Elon Musk Offers To Buy Twitter for ‘Premium’ Price of $54.20 Per Share
In yet another twist in the Musk-Twitter saga, the richest man on the planet has offered to buy Twitter for $54.20 per share in cash, “a 54% premium over the day before I began investing in Twitter and a 38% premium over the day before my investment was publicly announced,” according to a note included in a filing with the Securities and Exchange Commission.
Shortly after the news broke, Twitter confirmed in a press release that it has received an unsolicited, non-binding proposal from Musk to acquire all of the company’s outstanding common stock for $54.20 per share.
Shares of Twitter were up 7.2% in pre-market trading.
“Twitter has extraordinary potential. I will unlock it … My offer is my best and final offer and if it is not accepted, I would need to reconsider my position as a shareholder,” Musk wrote to Chairman of the Board Bret Taylor in a exhibit that is part of the SEC filing.
“I invested in Twitter as I believe in its potential to be the platform for free speech around the globe, and I believe free speech is a societal imperative for a functioning democracy,” Musk wrote. “However, since making my investment I now realize the company will neither thrive nor serve this societal imperative in its current form. Twitter needs to be transformed as a private company.”

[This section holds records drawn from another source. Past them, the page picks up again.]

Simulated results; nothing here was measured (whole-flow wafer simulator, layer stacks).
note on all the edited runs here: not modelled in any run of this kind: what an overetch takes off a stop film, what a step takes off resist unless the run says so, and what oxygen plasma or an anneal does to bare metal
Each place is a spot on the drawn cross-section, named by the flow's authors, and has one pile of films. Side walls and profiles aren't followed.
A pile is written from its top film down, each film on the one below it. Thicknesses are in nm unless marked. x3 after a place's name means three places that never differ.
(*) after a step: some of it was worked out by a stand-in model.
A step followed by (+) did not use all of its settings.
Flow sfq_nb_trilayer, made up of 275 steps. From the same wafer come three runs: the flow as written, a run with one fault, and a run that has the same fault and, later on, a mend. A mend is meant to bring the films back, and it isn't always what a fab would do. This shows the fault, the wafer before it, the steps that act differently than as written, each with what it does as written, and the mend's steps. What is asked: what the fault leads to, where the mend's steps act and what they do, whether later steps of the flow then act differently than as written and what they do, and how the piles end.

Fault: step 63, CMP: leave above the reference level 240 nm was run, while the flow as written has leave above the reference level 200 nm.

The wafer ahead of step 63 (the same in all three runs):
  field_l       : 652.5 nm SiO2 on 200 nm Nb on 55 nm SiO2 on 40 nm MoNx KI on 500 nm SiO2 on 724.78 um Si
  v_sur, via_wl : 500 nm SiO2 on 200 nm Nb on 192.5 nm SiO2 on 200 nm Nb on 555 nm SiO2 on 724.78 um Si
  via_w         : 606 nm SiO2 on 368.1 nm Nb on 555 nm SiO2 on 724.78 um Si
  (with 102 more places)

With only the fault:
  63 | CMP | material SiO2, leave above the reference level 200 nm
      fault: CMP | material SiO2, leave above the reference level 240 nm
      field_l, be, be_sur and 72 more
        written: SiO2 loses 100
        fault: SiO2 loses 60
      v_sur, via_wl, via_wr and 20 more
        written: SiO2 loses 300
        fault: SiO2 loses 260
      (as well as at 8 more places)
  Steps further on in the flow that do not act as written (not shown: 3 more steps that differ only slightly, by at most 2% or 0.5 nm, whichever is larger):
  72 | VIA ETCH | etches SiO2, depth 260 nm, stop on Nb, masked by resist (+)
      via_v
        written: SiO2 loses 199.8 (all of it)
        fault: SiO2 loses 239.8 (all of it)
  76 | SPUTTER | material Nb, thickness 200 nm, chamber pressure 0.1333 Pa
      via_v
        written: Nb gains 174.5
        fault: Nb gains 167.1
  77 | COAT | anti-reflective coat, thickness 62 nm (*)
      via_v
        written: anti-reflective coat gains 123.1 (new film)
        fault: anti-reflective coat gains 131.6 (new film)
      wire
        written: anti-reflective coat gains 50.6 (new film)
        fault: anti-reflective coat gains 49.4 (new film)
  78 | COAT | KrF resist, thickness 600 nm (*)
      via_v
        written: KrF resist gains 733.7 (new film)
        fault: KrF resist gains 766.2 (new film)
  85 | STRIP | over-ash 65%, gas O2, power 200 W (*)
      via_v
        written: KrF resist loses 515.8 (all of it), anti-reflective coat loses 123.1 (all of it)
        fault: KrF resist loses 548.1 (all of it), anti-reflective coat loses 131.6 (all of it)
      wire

In a note sent to GOBankingRates, Wedbush Securities analyst Dan Ives called the move “historic,” with “free speech around the globe” a core focus of Musk’s that has started this “Game of Thrones” with Twitter and its board.
Ives said that while Musk previously had a 9.2% stake before the filing this morning, “we believe this soap opera will end with Musk owning Twitter after this aggressive hostile takeover of the company.”
Ives said that it would be hard for any other bidders or consortium to emerge, and the Twitter board will be likely forced to accept this bid and/or run an active process to sell Twitter.
Ives added that in the coming days, there will be a lot of questions around financing, regulatory issues and Musk’s ability to balance his time between Twitter, Tesla and SpaceX, “but ultimately, based on this filing, it is a now or never bid for Twitter to accept,” Ives said. He added that the next step will be Twitter’s board officially reviewing the Musk filing and exhibit letter, and then it’s “get out the popcorn time, as we expect many twists and turns in the weeks ahead as Twitter and Musk walk down this marriage path.”
According to a voice script of a portion of Musk’s comments to Taylor, Musk ended his letter to the board writing:
“Best and Final: I am not playing the back-and-forth game. I have moved straight to the end. It’s a high price and your shareholders will love it. If the deal doesn’t work, given that I don’t have confidence in management nor do I believe I can drive the necessary change in the public market, I would need to reconsider my position as a shareholder. This is not a threat, it’s simply not a good investment without the changes that need to be made. And those changes won’t happen without taking the company private.”